A group of kids in school uniforms stand onstage in a line. In front of them is a burly man with a beard playing guitar at the left of the photo, and a boy with another guitar standing on the right of the photo in front of them.
Nick Druzbanski (front left) plays Dewey Finn in School of Rock at Paramount Theatre. Credit: Liz Lauren

The idea of turning Richard Linklater’s brilliant 2003 film comedy, School of Rock (about a struggling guitarist/substitute teacher coaching his prep-school students on how to, well, rock), into a Broadway musical sounds like a great one. All you need is a book writer capable of preserving the wit and warmth of Mike White’s screenplay, a songwriting team capable of matching the inspired numbers in the original, and a cast as good as the talent in the movie (Jack Black, Sarah Silverman, Joan Cusack, Mike White, Amanda Cosgrove). Uh-oh. 

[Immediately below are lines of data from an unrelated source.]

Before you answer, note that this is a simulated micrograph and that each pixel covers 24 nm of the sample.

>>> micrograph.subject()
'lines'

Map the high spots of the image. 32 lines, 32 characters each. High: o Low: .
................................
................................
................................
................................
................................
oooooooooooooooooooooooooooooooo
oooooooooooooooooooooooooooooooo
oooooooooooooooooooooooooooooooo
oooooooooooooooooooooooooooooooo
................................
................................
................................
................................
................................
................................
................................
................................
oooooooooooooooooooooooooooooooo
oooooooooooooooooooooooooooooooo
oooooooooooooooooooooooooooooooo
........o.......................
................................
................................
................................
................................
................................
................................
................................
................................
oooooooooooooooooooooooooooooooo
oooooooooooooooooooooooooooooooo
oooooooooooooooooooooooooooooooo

Well, the version squeezed out by Andrew Lloyd Webber (yes—sigh—he was the guy who bought the rights, oversaw the, um, adaptation, and wrote some of the tunes) is not that bad. Julian Fellowes’s book is OK. The scenes lifted from the movie work pretty well onstage—the new scene not so much.

School of Rock
Through 6/4: Wed 1:30 and 7 PM, Thu 7 PM, Fri 8 PM, Sat 3 and 8 PM, Sun 1 and 5:30 PM; Paramount Theatre, 23 E. Galena Blvd., Aurora, 630-896-6666, paramountaurora.com, $38-$79

But the score feels small and unimpressive, even the songs from the movie. And that goes double for Webber’s forgettable, derivative tunes.The Paramount revival, directed by Trent Stork, strives mightily to wring an entertaining evening out of this mild material. But the production invites comparison to the movie at every turn—Nick Druzbanski, playing Black’s character, Dewey Finn, even looks a little like Black—and falls flat. But, really, it would be unfair to measure this fine, professional cast against the brilliant one in Linklater’s movie. They are hobbled at every turn by the script and the score. I suspect the flaws in this musical were baked in the moment Webber got his middlebrow mitts on the material. Webber is the last person who would heed Black’s advice from the movie: You’re not hardcore unless you live hardcore.